Incidentally, the play toured in the LA and San Diego areas not so long ago. So, if anyone has seen it with Cherry Jones as Sr. Aloysius, I’d be interested in a comparison between the two works. Commonweal praised ithe play highly, citing Ms. Jones portrayal as “tough but caring”.My take is it got a much better critical reception than the film.
I think for the piece to work, we have to like both characters. As it is, I liked neither.
Hamlet:
I’ll have grounds
More relative than this—the play’s the thing
Wherein I’ll catch the conscience of the King.
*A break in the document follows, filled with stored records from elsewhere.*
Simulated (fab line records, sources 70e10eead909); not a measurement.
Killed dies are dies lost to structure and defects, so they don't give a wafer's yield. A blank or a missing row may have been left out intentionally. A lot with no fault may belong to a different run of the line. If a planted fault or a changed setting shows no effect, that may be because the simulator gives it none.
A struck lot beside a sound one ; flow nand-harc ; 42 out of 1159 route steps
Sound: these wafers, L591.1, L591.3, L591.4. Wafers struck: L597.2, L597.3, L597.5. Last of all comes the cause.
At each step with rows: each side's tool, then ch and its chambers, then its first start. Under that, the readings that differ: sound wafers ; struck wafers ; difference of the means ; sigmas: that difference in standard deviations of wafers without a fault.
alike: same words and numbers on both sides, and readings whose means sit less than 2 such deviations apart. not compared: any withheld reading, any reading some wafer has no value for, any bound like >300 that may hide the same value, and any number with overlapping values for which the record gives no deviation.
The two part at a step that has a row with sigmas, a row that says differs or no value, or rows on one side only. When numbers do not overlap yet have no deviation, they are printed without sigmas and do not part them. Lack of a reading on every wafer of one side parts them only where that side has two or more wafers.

Hamlet Act 2, scene 2, 603–605
“Doubt” is about doubt. The play/film is about something intangible and existential; the characters are the means by we get to explore “doubt”, to exercise our human, moral, spiritual theological, and if you will, ecclesial, imagination. I certainly didn’t like the characters but I admired the performances; I empathized with being wrongly accused; I remembered what it was like in religious life in 1967 when I entered. I don’t think we were supposed to “like” these characters; there is little to admire because they are imperfect. Instead, maybe we can empathize with them, walk in the shoes of their flawed humanity. Shanley’s parable only works if it evokes the memory of some kind of shared experience with the audience.
The good thing is, no one is required to like a movie or a play. As independent, critical thinkers, we can make our own judgments. The richness comes from conversing (dialogue-respect) about our perspectives. I, for one, love this part.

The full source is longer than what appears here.